Figure 5a shows the optical setup of the EL-VHOE construction process. The first beam, which served as the SVHOE, was incident normally (θr = 0), passed through the 100 × objective lens (L1), and produced a focal point for the signal of the EL-VHOE (SVHOE). The second beam, which served as the RVHOE, was shaped like a light sheet by the cylindrical lenses set CL1 and CL2, and then illuminated the VHP horizontally. The interference fringe of RVHOE and SVHOE was recorded by the VHP to construct the EL-VHOE. The optical power of the RVHOE and SVHOE are both 120 mW. The recording time was 1 min.

Figure 5b shows the optical setup for the operation of the DHM. L1 was shifted a distance (Sd), according to Eq. (3) to produce an object. The Objill illuminated the sample to produce the diffraction signal S. The RVHOE illuminated the EL-VHOE to produce the DVHOE. DVHOE served as reference R of the DHM, and it interfered with the signal S on the image sensor plane. The optical power of RVHOE and Objill are 25 mW and 15 µW, respectively. Figure 6 shows the experimental results for both zr and zs chosen as 10 mm. The interference fringes of R and S are captured by the image sensor (daA1280-54um, Basler, pixel size 3.75 µm, pixel number 1280 × 960), as shown in Fig. 6a. The fringe was digitally inverse propagated to the plane of the focus point, and the first-order signal was separated. Then, it was propagated digitally to the plane of the sample to reconstruct the image. By digital noise filtering, we obtained the reconstructed image, as shown in Fig. 6b, where the vertical fringe of group 7/element 3 (G7/E3) can be resolved. The corresponding resolution is 3.11 µm and is smaller than the pixel size of the image sensor. Some scattering noise and interface reflection noise caused by the EL-VHOE limited the image quality to marginally less than that of the simulation result. The experimental results of the FOV for zr equal to 10,000, 20,000, and 40,000 is 1,870 µm × 2,117 µm, 2,993 µm × 3,920 µm, and 3,320 µm × 4,388 µm, respectively. Figure 7 shows the comparison chart of the FOV on the long side with variant zr, where zs is always the same as zr. The blue line represents the experimental result, the green line represents the simulation result, and the red line shows the theoretical prediction using Eq. (3). It confirms that the FOV in the experiment is approximately the same as that in the simulation result and the theoretical prediction.

Conclusion

In this paper, we propose and demonstrate the use of an edge-lit volume holographic optical element (VHOE) as a reference waveguide to reduce the volume of an LFT-DHM, and as an objective turret to change the image magnification. The object beam of the EL-VHOE (SVHOE) was reconstructed by illumination from the edge (RVHOE) and then became the reference beam (R) during the operation of the microscope. An HLFT-DHM is applied to enable the function of an objective turret. It used a spherical wave in the object beam of the EL-VHOE, which served as the reference beam of the microscope. Another sheared spherical wave was used to illuminate the sample. The benefit of this design is that the spherical wave provides a slanted ray that fits the light angle of the signal with a higher spatial frequency. Therefore, for such information, the period of the interference fringe is long enough to be recorded by the image sensor. Besides, the longitudinal position of the spherical reference beam (R) is changeable. It was shown that the trade-off between resolution and FOV can be adjusted by changing the longitudinal position of the spherical reference beam (R).

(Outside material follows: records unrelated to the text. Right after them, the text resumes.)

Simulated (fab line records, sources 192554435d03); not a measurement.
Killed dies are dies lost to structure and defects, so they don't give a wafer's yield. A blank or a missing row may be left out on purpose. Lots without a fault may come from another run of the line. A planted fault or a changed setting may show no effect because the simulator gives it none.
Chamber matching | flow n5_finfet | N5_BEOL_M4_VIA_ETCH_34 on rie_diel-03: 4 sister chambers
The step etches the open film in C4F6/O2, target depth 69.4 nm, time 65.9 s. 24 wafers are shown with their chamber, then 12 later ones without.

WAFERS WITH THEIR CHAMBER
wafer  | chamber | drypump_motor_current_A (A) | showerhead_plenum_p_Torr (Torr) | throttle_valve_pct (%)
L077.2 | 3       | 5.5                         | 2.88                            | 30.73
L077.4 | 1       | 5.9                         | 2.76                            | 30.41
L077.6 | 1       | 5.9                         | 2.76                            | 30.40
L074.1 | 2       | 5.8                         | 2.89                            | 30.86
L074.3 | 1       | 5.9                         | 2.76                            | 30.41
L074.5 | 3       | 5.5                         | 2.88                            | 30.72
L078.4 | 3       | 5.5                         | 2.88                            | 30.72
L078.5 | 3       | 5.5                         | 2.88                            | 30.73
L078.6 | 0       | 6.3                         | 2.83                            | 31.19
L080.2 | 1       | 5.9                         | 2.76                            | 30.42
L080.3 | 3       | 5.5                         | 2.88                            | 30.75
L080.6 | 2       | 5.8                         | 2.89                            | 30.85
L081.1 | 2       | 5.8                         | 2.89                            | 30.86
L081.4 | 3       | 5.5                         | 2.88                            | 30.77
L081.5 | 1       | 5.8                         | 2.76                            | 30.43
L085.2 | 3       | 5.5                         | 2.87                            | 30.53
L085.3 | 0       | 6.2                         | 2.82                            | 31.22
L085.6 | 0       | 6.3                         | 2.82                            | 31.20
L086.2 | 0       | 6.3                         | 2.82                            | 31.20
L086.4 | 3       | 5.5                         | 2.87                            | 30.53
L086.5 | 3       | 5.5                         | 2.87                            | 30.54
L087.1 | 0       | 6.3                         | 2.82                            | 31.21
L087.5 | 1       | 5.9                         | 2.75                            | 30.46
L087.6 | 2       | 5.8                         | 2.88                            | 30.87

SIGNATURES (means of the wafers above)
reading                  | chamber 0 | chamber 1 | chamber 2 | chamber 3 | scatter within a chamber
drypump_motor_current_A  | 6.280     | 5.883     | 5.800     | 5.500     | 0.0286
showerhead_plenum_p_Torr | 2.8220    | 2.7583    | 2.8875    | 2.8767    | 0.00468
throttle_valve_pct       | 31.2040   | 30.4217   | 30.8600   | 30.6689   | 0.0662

For theoretical analysis, we derive equations to analyse the resolution limit and the FOV limit of the objective turret by considering: 1. that the interference fringe must be larger than twice the resolution of the image sensor; 2. that the interference fringe can be detected only when it is located inside the image sensor. We also built a simulation model based on the angular spectrum beam propagation method. The simulation results show that we can trade resolution with FOV by changing the longitudinal depth of the reference beam (R).

Finally, we constructed an experimental setup to demonstrate the feasibility of the proposed method. For the FOV, the experimental results matched the simulation predictions and theoretical predictions. A resolution of approximately 3.11 μm was achieved when the object distance was 6 mm and the longitudinal distance of the spherical reference was 10 mm. In summary, the EL-VHOE reduced the system volume, and its function as an objective turret was demonstrated.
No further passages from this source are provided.